Seven Songs from the Tundra

Original Title SEITSEMÄN LAULUA TUNDRALITA
Duration 90 mins
Production Year 2000
Language Versions Available Nenets and Russian dialogue with English subtitles.
Producer Jörn Donner Productions Helsinki.
Script Anastasia Lapsui
Director/Editor Markku Lehmuskallio and Anastasia Lapsui
Press reviews: This anthology, consisting of seven short stories, takes the viewers to the isolated land of the Nenets, who live, literary, at the top of the world. Fascinating and beautifully made. It’s the small details of Nenet life, captured in grainy B&W images, that fascinate in this strangely beautiful film. (Variety)


International Awards:
“Grand Prix du Jury – Meilleur Long Métrage Fiction”
International Film Festival in Créteil 2000 (France)

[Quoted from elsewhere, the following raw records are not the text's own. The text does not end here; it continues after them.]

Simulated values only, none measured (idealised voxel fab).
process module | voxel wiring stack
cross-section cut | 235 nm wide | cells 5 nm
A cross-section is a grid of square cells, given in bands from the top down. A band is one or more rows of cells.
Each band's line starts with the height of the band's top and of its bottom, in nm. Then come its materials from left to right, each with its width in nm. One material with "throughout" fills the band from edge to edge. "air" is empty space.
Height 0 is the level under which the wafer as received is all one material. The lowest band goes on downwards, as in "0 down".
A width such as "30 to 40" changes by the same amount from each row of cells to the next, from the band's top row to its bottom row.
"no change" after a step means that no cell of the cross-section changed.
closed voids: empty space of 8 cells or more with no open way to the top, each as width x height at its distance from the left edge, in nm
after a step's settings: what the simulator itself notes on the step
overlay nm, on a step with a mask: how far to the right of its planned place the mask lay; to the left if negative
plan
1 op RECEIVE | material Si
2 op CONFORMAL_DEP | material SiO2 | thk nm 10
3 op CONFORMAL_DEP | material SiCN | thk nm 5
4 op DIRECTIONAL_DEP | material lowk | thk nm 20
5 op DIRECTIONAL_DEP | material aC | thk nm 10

“Nordic Amanda Award – Best Feature Film”
Haugesund 2000 (Norway)

“Best European Feature Film Made in a Lesser Language”
Festival de cinéma de Douarnenez 2000 (France)


The Nenets are the people who inhabit the tundra in the far north of Russia.

Filmmakers Anastasia Lapsui and Markku Lehmuskallio made several documentaries about the Nenets in the 1990s, but decided their new film SEVEN SONGS FROM THE THUNDRA, would be largely fictional.

The first story Sacrifice, depicts a chilly winter’s religious ceremony in which a reindeer is sacrificed to the Gods. Next, the Bride explores the traditional pre-Revolution ways of these people. A young girl is supposed to marry a rich man chosen by her widowed mother, but she prefers a local boy and elopes.

The next four stories deal with Soviet communism’s effect on the Nenets. Commissars arrive in the community, demanding the people conform to the new order. The Nenets have difficulty accepting Lenin as a kind of replacement god, and react angrily when their children are taken away to Russian-Soviet schools.